Transcribe Speech

To run speech-to-text

  1. Create a new configuration to send to Media Server with the process action, or open an existing configuration that you want to modify.

  2. In the [Session] section, add a new analysis task by setting the EngineN parameter. You can give the task any name, for example:

    [Session]
    Engine0=Ingest
    Engine1=TranscribeSpeech
  3. Create a new section to contain the settings for the task and set the following parameters:

    Type The analysis engine to use. Set this parameter to SpeechToText.
    Input (Optional) The audio track to analyze. If you do not specify an input track, Media Server processes the first track of the correct type produced by the ingest engine.
    LanguagePack

    The language pack to use. For a list of available language packs, see Speech Analysis Supported Languages.

    If your session configuration includes Language ID, you can instruct Media Server to use the detected language:

    • set Input to the ResultWithSource track from your Language ID task.
    • set LanguagePack=input.

    NOTE: LanguagePack=Input is not available when ModelVersion=Legacy.

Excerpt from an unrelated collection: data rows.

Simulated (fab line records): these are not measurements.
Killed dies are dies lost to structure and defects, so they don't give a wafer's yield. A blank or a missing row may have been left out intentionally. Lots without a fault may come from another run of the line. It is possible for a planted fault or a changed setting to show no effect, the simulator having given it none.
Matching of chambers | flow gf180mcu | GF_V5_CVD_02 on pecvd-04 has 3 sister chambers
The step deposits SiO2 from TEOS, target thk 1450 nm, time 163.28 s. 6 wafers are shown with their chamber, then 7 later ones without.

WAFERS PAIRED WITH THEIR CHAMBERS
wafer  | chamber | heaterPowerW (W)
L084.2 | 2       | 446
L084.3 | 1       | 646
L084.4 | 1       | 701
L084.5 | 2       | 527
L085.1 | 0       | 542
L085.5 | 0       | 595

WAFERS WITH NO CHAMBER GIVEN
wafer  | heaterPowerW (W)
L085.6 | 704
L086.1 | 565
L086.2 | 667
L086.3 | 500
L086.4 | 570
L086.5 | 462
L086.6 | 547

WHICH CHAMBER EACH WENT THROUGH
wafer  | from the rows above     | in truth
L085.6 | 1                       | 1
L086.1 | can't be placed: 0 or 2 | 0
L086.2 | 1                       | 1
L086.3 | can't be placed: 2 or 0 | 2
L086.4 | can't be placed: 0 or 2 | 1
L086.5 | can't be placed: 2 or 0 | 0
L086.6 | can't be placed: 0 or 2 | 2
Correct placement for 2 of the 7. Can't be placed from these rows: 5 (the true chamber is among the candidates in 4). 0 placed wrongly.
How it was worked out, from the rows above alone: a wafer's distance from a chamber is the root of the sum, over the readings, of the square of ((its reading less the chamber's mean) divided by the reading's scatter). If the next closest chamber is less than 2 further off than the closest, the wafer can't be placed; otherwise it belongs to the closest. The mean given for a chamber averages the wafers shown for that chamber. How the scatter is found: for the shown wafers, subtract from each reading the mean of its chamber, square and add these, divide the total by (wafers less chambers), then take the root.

    ModelVersion The model to use to convert speech into text.
    SpeedBias To process a live stream, set this parameter to Live. Otherwise, set this parameter to 6.

    For example:

    [TranscribeSpeech]
    Type=SpeechToText
    LanguagePack=ENUK
    ModelVersion=small
    SpeedBias=6
    

    For more information about the parameters that you can use to configure speech-to-text, see Speech-To-Text.

  4. Save and close the configuration file. OpenText recommends that you save your configuration files in the location specified by the ConfigDirectory parameter.